On Tue, 12 Mar 2013 11:02:45 -0400, Vladimir Panteleev <vladi...@thecybershadow.net> wrote:

On Tuesday, 12 March 2013 at 13:56:28 UTC, Steven Schveighoffer wrote:
OK, but it will still solve the specific problem with the other end being open.

Yes it does.  I'd rather solve both, though.

OK. The idea to close all FDs after forking seems to be the best solution so far, although I have some reservations (scaling for high max-FD environments, and it doesn't sound like "the right thing to do").

I have those same reservations on scaling. Anecdotal testing shows it takes about .1 microseconds per call to close on Lars' machine, so it's likely not terrible.

The "right thing to do" is impossible since the OS doesn't give us the tools :)

The best interface would be a list of file descriptors to keep open as a parameter to exec/CreateProcess. That should have been the original interface on all platforms. Windows ALMOST has this right, as it takes handles for stdin/stdout/stderr, but it requires that you also inherit all other inheritable handles in order to do that...

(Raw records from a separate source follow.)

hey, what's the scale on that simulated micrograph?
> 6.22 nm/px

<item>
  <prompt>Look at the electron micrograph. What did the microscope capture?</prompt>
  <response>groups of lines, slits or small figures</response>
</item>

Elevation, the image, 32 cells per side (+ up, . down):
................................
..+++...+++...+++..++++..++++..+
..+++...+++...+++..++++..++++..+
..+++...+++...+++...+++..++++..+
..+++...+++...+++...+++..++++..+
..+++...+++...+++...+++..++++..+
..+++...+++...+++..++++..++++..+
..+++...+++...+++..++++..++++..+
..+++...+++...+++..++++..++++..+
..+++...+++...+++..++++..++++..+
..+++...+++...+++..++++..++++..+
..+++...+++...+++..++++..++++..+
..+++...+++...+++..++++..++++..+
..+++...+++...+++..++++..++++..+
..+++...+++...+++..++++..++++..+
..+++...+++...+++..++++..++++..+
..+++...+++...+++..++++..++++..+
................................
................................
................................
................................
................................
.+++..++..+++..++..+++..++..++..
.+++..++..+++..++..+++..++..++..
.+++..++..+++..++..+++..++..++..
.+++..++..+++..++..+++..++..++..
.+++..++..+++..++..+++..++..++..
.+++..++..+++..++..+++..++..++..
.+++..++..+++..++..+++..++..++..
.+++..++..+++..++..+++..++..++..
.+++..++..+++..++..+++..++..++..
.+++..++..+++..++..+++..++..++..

I was thinking that we could implement both approaches (closing all FDs after forking, and setting FD_CLOEXEC where appropriate), as an escape hatch: if later we suddenly find out that one of them was a horrible idea, we can simply remove it without much consequence.

Since all the solutions we are talking about are implementation details, not specifically requested by the user, it should be easy to switch from one to the other.